I am seeing more reports of people being arrested and charged with various crimes (e.g., wiretapping, obstruction, etc.) for videorecording police in public places, reports from states other than Montana.
So, I sent an email to a contact at the Montana Department of Justice and asked what advice MT DoJ gives to police officers and agencies about video recording (or audio recording, I suppose) police in public places in Montana. Here is the reply I received:
- Here is a little bit on how we train law enforcement on the issue you asked about in your email. The Montana Law Enforcement Academy trains on this issue quite a bit. Students are told very sternly that citizens have the right to photograph and video tape officers and to not interfere with these types of acts. The exception is if the person videotaping is in such close proximately to the event that it would impede the officers efforts or create a hazard or risk to the situation. Even in those instance officers are trained to explain to the person why this is impeding or interfering and ask them to move to another location so as to not create a hazard.

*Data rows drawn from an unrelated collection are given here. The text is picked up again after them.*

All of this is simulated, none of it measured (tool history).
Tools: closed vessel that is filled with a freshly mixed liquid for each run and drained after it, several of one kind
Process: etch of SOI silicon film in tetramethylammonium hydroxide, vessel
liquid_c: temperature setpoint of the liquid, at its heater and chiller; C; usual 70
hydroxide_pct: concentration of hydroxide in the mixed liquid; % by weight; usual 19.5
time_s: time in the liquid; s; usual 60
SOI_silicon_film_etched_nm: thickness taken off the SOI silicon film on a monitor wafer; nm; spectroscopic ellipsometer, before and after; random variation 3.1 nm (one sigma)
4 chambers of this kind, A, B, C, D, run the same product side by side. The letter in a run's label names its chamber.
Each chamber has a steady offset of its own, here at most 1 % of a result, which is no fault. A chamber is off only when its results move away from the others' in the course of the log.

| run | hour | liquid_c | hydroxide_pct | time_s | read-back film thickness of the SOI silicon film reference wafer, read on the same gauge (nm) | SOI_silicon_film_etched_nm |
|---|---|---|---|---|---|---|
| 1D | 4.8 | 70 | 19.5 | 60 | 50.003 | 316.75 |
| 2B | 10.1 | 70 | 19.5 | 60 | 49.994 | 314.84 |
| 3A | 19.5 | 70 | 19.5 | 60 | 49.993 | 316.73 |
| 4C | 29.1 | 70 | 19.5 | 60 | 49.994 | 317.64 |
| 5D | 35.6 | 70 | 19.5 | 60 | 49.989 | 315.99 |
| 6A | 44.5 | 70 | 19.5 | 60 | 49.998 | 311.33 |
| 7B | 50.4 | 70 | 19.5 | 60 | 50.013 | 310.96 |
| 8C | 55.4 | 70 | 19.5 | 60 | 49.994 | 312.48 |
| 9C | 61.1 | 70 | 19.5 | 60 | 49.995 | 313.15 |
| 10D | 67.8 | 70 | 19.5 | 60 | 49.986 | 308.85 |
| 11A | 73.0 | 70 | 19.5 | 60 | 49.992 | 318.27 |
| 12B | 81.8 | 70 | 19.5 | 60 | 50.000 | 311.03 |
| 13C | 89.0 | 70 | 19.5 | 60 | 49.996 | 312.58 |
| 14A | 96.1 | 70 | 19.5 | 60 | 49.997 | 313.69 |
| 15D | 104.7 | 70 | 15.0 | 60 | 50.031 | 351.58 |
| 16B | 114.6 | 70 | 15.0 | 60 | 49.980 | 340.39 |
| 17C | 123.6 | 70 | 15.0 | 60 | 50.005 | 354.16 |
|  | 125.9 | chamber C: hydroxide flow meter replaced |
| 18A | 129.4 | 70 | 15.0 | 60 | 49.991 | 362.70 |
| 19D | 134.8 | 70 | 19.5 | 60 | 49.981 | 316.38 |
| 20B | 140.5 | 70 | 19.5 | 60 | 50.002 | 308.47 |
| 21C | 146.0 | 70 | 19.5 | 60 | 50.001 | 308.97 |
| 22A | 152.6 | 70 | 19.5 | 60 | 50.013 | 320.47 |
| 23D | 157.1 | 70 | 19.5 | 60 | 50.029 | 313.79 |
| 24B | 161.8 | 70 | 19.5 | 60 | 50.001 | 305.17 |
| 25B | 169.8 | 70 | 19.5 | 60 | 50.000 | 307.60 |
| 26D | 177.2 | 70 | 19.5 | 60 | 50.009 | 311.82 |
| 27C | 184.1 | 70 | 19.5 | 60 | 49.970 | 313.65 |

- So just to clarify, the act of videoing an incident alone does not mean a person would be arrested. To rise to a level of obstruction of justice, the person videoing must be actually interfering with the investigation or arrest. So videoing is not on illegal on its face or even a gray area.
Interesting! Good to know.
Generally, the courts reviewing these situations in other states have held that when police are doing their public job in public places they have no expectation of privacy.